But we’ll get there. Because over the next six episodes of this podcast, I’ll be sharing that whole journey with you. This episode is just the first step, noticing and questioning all the strange things in the Garden we tend to overlook...and Rabbi Forhman had a lot of questions about those trees.

Rabbi Fohrman: Sometimes there are these basic questions, very obvious questions, in every Biblical story.

Imu: The “elephant in the room” questions.

Rabbi Fohrman: The “elephant in the room” questions. So, let me lay out for you a couple of these, sort of, “elephant in the room” questions that just have to do with the setting of the story, and the first one is this.

Imagine you’ve got this story, and you're like this eager seven-year-old child as Grandpa sits down on your bed and reads you your bedtime story. So Grandpa starts and says, “Well, once upon a time, there was the Almighty God and He created these human beings, and He made this special garden. It was wonderful, and there were all these trees. But Imu, my dear, there were two special trees in the garden, and one of them was a Tree of Knowledge of Good and Evil and the other was a Tree of Life. 

Now, if Imu is curious, even before Grandpa gets to the rest of the story, Imu probably has one of those “elephant in the room" questions percolating in his mind. So you might say, “Grandpa, these are very mysterious trees. I don't really associate trees with knowledge of good and evil. There's a whole shelf of philosophy books in your study, Grandpa, that deal with good and evil. If I wanted to learn about good and evil, I would go there. I wouldn't go look at a tree. And also, very strangely, you’re talking about “Trees of Life”. I know what a huckleberry tree is. I have a cherry tree that I heard George Washington once cut down. But a “Tree of Life” is a strange way of classifying a tree. So Grandpa might say, “Yes, Imu. Well, the trees are very mysterious,” and “just get used to it.” But it doesn't sound like Grandpa has a very good story going. And then, you know, imagine Imu complains to Mom, “I don't want Grandpa to come back tomorrow. He's a nice guy, but I don’t think he’s a very good storyteller.”

Imu: I love how the seven-year-old version of me is a literary critic.

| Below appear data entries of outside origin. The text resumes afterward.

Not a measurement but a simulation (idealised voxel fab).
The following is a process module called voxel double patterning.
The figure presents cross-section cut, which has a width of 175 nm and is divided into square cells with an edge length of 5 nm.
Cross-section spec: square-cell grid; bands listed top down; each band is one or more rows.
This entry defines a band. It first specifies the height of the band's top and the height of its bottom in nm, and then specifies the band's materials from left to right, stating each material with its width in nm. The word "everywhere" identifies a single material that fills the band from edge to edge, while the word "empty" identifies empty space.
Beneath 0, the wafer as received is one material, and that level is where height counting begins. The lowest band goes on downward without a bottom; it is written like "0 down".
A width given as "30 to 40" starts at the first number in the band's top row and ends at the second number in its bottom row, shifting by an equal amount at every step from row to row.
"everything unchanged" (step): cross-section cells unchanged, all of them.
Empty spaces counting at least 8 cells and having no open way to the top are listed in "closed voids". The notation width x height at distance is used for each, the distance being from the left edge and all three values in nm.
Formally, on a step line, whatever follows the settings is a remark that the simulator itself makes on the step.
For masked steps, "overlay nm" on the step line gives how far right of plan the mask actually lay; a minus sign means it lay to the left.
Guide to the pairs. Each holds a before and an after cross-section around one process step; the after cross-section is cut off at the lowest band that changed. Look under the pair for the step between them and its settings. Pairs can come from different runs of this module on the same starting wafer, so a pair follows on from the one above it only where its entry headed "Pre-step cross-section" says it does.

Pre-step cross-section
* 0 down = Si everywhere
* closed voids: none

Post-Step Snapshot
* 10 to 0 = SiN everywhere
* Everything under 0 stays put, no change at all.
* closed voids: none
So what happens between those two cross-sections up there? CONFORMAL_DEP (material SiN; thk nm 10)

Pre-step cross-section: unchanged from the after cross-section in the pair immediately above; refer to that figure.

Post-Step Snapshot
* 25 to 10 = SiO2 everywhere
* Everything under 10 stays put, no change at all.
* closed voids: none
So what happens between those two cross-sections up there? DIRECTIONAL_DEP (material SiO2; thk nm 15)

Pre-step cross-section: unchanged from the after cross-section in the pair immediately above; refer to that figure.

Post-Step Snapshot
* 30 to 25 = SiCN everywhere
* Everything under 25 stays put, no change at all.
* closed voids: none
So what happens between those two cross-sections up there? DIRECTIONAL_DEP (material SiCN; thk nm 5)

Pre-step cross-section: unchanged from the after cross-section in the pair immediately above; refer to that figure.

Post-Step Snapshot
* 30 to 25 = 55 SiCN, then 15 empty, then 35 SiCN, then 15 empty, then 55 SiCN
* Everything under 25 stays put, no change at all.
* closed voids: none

Rabbi Fohrman: Exactly. And there's something unsatisfying about the story. You know, everything’s gotta hang together in a story. But there's a quality of randomness with these two trees. What in the world is the connection between a Tree of Knowledge and a Tree of Life? The thing that bothers Imu is not just that I've never met a Tree of Knowledge of Good and Evil and a Tree of Life. That's true. The dissatisfying part is, what in the world does one have to do with the other?

Imu: Right. It's sort of like, I can see where this story’s going if you said that, you know, one was the Tree of Happiness and one was the Tree of Sadness.

Rabbi Fohrman: Exactly

Imu: Those are opposites but the Tree of Knowledge of Good and Evil...Tree of Life...super random. I don't really see where this story is going, if that's the name of the trees.

Rabbi Fohrman: Right. I don't know, it feels to me like an important question to ask, but it's one of those questions I would have never asked.

Imu: So that was Rabbi Fohrman’s first question: Why a Tree of Life and a Tree of Knowledge? Those themes seem to have nothing to do with trees, or with each other. And that question prompted me to ask one of my own.

Can I say what the question makes me think of?

Rabbi Fohrman: Yeah.

Imu: Now that you mention it. I think kind of growing up knowing this story, I almost forget about the Tree of Life, because the story ends up centering around the Tree of Knowledge of Good and Evil so much. It's making me even wonder, like, why is the Tree of Life in this story? 

Rabbi Forhman: And that's another good question: What is the function of the Tree of Life? And maybe we can even throw in: what is the function of each tree? What is the function of the Tree of Knowledge of Good and Evil, what is the function of the Tree of Life? As Chekhov once famously said, if there’s a rifle on the mantle in the beginning of Act I, it’s got to go off by the end of Act 3. You can’t just have a random rifle in the story that’s there without any meaning.

Imu: Meaning, even if we accept Grandpa’s premise that there just is a Tree of Life and a Tree of Knowledge in this garden, and even if we accept that maybe these trees aren’t all that connected to each other, at least we should be able to make sense of each tree’s individual role in the story. But we can’t even do that. 

Rabbi Forhman: Let's start with the Tree of Life that you mentioned. The Tree of Life seems to be the “odd man out” in this story, It’s seems to be —

Imu: Narratively irrelevant.

Rabbi Fohrman: Narratively irrelevant! You could eliminate that tree quite easily. Just have one special tree. It's the Tree of Knowledge of Good and Evil. You're not supposed to eat from it, and we get tempted to eat from it. We get banished from the Garden. End of story. How is the story enriched by having this other tree there? It's just hanging around at the edges, not really doing anything,

Imu: To support this point, Rabbi Fohrman makes a surprising observation. At least, surprising to me.

Rabbi Fohrman: Adam and Eve are never told about the Tree of Life. It's interesting. You read the whole story and God never even reveals to them that the Tree is there. It's like, it was irrelevant, so why do I, the reader, need to know about it?

Imu: I didn't even realize that. It's the first time I've noticed they weren’t told that both trees are there.

Rabbi Fohrman: They were never told!

Imu: Interesting. So in their command, they're told, “Hey, don't eat from the Tree of Knowledge.”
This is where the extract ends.